"The founders of (historically black) institutions knew, of course, that inequality would persist long into the future. They recognized that barriers in our laws, and in our hearts, wouldn't vanish overnight. But they also recognized a larger truth; a distinctly American truth. They recognized that with the right education, those barriers might be overcome and our God-given potential might be fulfilled." That's what President Obama told the graduating class at Hampton University when he delivered their commencement address on Sunday.
NBC News and other media outlets are reporting that on Monday President Obama will nominate Solicitor General Elena Kagan to replace Justice John Paul Stevens on the Supreme Court.

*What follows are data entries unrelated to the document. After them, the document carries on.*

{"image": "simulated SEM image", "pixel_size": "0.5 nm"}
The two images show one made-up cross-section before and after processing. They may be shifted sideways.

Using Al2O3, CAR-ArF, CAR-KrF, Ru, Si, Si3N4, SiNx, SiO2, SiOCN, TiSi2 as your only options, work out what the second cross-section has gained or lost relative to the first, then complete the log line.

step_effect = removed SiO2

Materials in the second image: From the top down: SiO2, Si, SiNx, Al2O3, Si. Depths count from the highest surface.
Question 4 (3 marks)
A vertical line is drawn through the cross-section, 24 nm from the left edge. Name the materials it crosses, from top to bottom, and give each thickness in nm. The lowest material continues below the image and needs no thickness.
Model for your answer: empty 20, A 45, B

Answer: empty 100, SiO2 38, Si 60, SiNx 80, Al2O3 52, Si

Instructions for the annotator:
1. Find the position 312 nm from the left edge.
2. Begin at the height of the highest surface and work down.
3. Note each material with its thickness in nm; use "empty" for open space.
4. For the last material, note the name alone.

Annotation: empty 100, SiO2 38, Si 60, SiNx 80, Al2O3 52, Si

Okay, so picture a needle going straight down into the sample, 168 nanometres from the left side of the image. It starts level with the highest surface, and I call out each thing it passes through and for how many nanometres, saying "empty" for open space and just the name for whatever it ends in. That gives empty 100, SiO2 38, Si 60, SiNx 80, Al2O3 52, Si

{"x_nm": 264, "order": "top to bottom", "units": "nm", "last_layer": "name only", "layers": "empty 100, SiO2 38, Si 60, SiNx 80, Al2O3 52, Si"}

The "distinctly American truth" is that if you don't have a law degree from Harvard, Yale, or Columbia you don't have the "right education" to attain the "God-given potential" to be a Supreme Court justice. Harvard, Yale, and Columbia are three of the 199 law schools accredited by the American Bar Association -- about 1.5 percent of the total -- and produce about 3 percent of law school graduates annually, yet graduates of the three most elite Ivy League law schools will fill 100 percent of the nine seats on the U.S. Supreme Court. Apparently the graduates of the 196 other ABA accredited law schools didn't get the "right education" to acquire "God-given potential" to serve on the nation's top court. Spin it however you like, but facts are facts, and that's the "larger truth" we confront.
Graduating from one of the three most elite Ivy League law schools is not the sole criteria to attain the "God-given potential" for the high court. According to the Pew Forum on Religion & Public Life, more than half of Americans are Protestants and about one in four is Catholic or Jewish. The composition of the Supreme Court will be 0 percent Protestant and 100 percent Catholic or Jewish. Apparently God-given potential to dispense justice is vested unevenly among the religious faiths.
That's not to slight Harvard, Yale, or Columbia or to disparage Catholics or Jews -- the extraordinary accomplishments of many identified by one or more of those descriptors can't be disputed -- but is it the distinctly American truth that there are so few who are so blessed to be so uniquely enabled to wear the black robes? From the many threads that make up the American tapestry are there only two special strands worthy of being plucked for a seat on the Supreme Court bench?
In 2003, while serving as Dean of the Harvard Law School, Ms. Kagan spoke out against the Defense Department's "don't ask, don't tell" policy. She wrote, "I abhor the military's discriminatory recruitment policy," a policy she called "a profound wrong -- a moral injustice of the first order." Isn't the educational and religious elitism that results in a Supreme Court composed of nine people who all come from an exceptionally narrow set of characteristics compared to their fellow citizens a form of inequality and discrimination? When the opportunity to serve is limited to Catholics and Jews from the three most elite Ivies there is a barrier that has slammed the door shut for all others. It's not just don't ask, don't tell; it's don't bother applying.